In conclusion, of the four-engine warm-up heating modes, the thermal battery combined with the heat exchanger heating mode proves to be the most effective in minimizing warm-up time, achieving a maximum time savings rate of 22.52% at a constant speed of 40 km/h.

5.3. Fuel Consumption Analysis of Engine Cold Start and Warm-Up

The cumulative fuel consumption curves and graphs for the four-engine warm-up heating modes are presented below. Figure 19 illustrates the variations in cumulative fuel consumption of the engine during the initial 300 s under different driving scenarios.

Table 7. Accumulated fuel consumption in the first 300 s.

Heating Mode	Accumulated Fuel Consumption of 300 s/g
	WLTC	NEDC	40 km/h
Cold start	258	221	269
Thermal battery heating	205	179	225
Heat exchanger heating	245	213	251
Thermal battery + Heat exchanger heating	204	179	221

details the cumulative fuel consumption of the engine for the first 300 s following the WLTC, NEDC, and a constant speed of 40 km/h.

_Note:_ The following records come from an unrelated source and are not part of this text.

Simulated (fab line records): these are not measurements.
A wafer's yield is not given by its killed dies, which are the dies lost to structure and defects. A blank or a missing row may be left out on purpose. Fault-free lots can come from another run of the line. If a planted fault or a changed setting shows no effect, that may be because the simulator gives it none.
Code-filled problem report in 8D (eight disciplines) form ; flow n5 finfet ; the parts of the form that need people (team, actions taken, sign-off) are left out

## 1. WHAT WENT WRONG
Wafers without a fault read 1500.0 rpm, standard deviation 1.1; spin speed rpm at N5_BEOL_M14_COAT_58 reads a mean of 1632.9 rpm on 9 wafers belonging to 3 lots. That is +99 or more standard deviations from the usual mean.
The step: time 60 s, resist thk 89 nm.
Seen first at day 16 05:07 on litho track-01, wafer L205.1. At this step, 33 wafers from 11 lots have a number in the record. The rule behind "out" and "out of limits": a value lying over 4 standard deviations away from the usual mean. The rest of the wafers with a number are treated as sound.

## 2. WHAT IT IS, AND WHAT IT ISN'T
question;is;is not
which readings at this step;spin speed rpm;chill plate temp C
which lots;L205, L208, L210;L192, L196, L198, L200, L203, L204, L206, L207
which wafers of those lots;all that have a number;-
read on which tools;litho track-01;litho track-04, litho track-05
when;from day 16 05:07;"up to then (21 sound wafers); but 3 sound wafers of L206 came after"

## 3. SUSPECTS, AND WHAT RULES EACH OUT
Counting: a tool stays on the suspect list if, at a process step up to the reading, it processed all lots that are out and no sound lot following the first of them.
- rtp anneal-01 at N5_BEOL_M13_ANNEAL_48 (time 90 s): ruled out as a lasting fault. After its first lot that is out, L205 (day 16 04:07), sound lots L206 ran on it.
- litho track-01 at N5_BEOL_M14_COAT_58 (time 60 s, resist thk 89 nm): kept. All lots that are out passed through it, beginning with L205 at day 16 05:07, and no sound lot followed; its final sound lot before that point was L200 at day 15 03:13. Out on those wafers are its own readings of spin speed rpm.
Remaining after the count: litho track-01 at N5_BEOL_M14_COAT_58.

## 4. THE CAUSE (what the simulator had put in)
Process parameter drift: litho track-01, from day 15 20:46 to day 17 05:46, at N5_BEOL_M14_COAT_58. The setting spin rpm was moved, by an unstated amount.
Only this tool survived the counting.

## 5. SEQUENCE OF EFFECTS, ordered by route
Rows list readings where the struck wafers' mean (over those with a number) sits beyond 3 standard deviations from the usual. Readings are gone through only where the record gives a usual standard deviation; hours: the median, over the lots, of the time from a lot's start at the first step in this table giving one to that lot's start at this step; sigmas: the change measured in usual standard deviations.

Table 8. Accumulated fuel consumption during engine warm-up of 80 km/h.

Heating Mode	Accumulated Fuel Consumption during Warm-Up/g
Cold start	336
Thermal battery heating	285
Heat exchanger heating	279
Thermal battery + Heat exchanger heating	253

presents the cumulative fuel consumption of the engine for the first 300 s at a constant speed of 80 km/h.

It can be concluded that, under WLTC and NEDC operating conditions, the cumulative fuel consumption during the initial 70 s of exhaust heat exchanger heating closely resembles that observed during cold start mode. The cumulative fuel consumption from 70 s to 300 s is lower than that during cold start mode, albeit with a minor difference. After 300 s of operation, the cumulative fuel consumption during heat exchanger heating under WLTC and NEDC conditions shows reductions of 13 g and 8 g, respectively, translating to fuel savings of 5.04% and 3.62%. In the scenario of combining thermal battery heating and the thermal battery with exhaust heat exchanger heating, the engine’s cumulative fuel consumption during the initial 70 s aligns with that in cold start mode; however, from 70 s to 300 s, the cumulative fuel consumption markedly decreases compared to cold start mode, resulting in significant fuel savings. Specifically, under WLTC and NEDC conditions, the cumulative fuel consumption during the first 300 s of the thermal battery combined with heat exchanger heating mode was recorded at 204 g and 179 g, respectively, leading to savings of 54 g and 42 g of fuel compared to the cold start mode, with fuel consumption savings of 20.9% and 19%, respectively. At a constant speed of 40 km/h, cumulative fuel consumption in the initial 300 s of thermal battery combined with heat exchanger heating mode stood at 269 g, which is 48 g less than that of the cold start mode, achieving a fuel savings rate of 17.84%. Conversely, at a constant speed of 80 km/h during engine warm-up, the cumulative fuel consumption for the thermal battery combined with heat exchanger heating mode was recorded at 253 g, indicating a reduction of 83 g compared to cold start mode, resulting in a fuel savings rate of 24.7%.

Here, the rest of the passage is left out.